November 9, 2025
Cash and Cash Equivalents

GENIUS Act Clash: Why Coinbase Says Treasury Could Risk U.S. Crypto Goals

Coinbase urges the U.S. Treasury to align GENIUS Act rules with Congress’s intent, warning against overreach that could hinder innovation.

TLDR

  • Coinbase urged the U.S. Treasury to align the GENIUS Act rules strictly with congressional intent.
  • The company warned that regulatory overreach could hinder innovation and slow crypto development in the United States.
  • Coinbase asked Treasury to exclude non-financial software, blockchain validators, and open-source protocols from regulation.
  • The exchange stated that the law’s interest-payment prohibition applies only to stablecoin issuers, not to intermediaries or exchanges.
  • Coinbase recommended that payment stablecoins be treated as cash equivalents for both tax and accounting purposes.

Coinbase has urged the U.S. Treasury Department to ensure the GENIUS Act rules stay consistent with congressional intent. The company said new regulations must support innovation and preserve America’s goal of becoming the global crypto hub.

Coinbase Calls for Regulatory Precision

Coinbase told the Treasury that GENIUS Act rules must reflect the statute’s exact language and avoid unnecessary expansion. The exchange said broader interpretations could stifle development and disrupt crypto innovation. It emphasized that Treasury should “stick to the clear intent of the bill text” for effective regulation.

Faryar Shirzad, Coinbase’s Chief Policy Officer, said in a post on X that rules should keep U.S. stablecoins competitive. He urged regulators to avoid adding restrictions not stated in the law. Coinbase said overreach could harm the country’s digital finance goals.
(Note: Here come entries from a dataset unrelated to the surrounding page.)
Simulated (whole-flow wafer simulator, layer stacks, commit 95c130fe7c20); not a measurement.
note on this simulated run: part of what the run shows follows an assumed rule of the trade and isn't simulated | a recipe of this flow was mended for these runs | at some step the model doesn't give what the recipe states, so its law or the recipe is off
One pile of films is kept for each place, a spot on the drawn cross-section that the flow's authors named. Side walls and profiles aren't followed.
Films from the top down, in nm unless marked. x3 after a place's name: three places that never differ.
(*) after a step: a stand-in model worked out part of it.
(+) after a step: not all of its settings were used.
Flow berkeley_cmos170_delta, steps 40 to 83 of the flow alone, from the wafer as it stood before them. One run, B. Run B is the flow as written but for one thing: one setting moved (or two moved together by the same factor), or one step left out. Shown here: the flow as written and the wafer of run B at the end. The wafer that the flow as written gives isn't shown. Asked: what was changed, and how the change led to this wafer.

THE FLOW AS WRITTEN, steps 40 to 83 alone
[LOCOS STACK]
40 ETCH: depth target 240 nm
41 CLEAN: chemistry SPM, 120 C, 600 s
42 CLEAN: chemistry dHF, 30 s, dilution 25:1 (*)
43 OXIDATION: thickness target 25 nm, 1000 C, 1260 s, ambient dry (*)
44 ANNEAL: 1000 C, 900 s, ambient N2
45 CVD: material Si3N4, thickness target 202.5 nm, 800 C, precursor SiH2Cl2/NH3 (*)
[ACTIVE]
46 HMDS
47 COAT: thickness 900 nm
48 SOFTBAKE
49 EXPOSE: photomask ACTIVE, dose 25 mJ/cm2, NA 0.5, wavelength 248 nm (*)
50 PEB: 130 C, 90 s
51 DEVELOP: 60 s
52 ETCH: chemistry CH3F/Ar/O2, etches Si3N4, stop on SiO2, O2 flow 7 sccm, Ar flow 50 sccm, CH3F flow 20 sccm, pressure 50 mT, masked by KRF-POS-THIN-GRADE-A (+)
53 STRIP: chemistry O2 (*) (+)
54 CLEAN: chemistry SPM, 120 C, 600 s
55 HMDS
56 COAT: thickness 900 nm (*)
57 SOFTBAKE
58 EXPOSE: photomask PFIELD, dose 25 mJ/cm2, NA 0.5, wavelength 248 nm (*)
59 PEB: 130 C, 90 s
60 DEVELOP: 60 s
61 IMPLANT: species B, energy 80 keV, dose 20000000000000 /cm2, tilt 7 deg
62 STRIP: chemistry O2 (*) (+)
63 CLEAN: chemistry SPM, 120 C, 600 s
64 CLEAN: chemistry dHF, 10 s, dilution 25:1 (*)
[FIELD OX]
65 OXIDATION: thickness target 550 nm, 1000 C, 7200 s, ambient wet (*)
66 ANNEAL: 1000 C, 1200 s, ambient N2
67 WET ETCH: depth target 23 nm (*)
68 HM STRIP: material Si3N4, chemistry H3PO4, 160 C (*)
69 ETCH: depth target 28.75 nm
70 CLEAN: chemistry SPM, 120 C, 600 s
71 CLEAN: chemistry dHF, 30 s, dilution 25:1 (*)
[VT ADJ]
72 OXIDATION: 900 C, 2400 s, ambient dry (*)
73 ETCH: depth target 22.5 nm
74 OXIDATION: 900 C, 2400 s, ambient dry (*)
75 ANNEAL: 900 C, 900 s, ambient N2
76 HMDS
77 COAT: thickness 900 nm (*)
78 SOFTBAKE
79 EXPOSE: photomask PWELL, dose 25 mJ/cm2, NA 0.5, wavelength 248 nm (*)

The company added that clear and limited guidance would foster regulatory certainty. It stated that innovation depends on predictable rules. Coinbase said this approach aligns with the GENIUS Act’s purpose of promoting stablecoin trust and market growth.

Coinbase argued the law should exclude non-financial software, blockchain validators, and open-source protocols. It said such actors do not issue stablecoins and therefore fall outside the law’s scope. The company urged Treasury to apply a narrow definition when enforcing compliance.

Coinbase also addressed the Act’s interest-payment prohibition. It said the rule applies only to stablecoin issuers, not intermediaries or exchanges. The company warned that extending the ban could distort congressional intent.

“Treating third-party rewards or loyalty programs as prohibited ‘interest’ would rewrite Congress’s lines,” Coinbase stated.

It said loyalty benefits differ from financial interest. Coinbase urged Treasury to respect the statute’s design and maintain fairness in application.

Tax and Accounting Treatment of Stablecoins

Coinbase proposed that payment stablecoins be treated as cash equivalents for tax and accounting purposes. It said stablecoins mirror fiat currency in function and stability. Therefore, they should have the same financial classification.

The company said this would simplify compliance and encourage broader adoption. Coinbase recommended a “pragmatic, low-burden approach” for tax reporting. It asked both Treasury and the IRS to ensure consistent treatment of stablecoins under federal law.

Coinbase emphasized that clarity in taxation would help companies integrate stablecoins into payments. It said confusion around accounting could slow growth. The company urged regulators to adopt policies that reflect how stablecoins operate in practice.

The GENIUS Act, enacted in July 2025, created a federal framework for stablecoin oversight. It requires full dollar backing, yearly audits, and transparency for issuers. Coinbase said aligning rules with congressional text would uphold those principles while promoting innovation.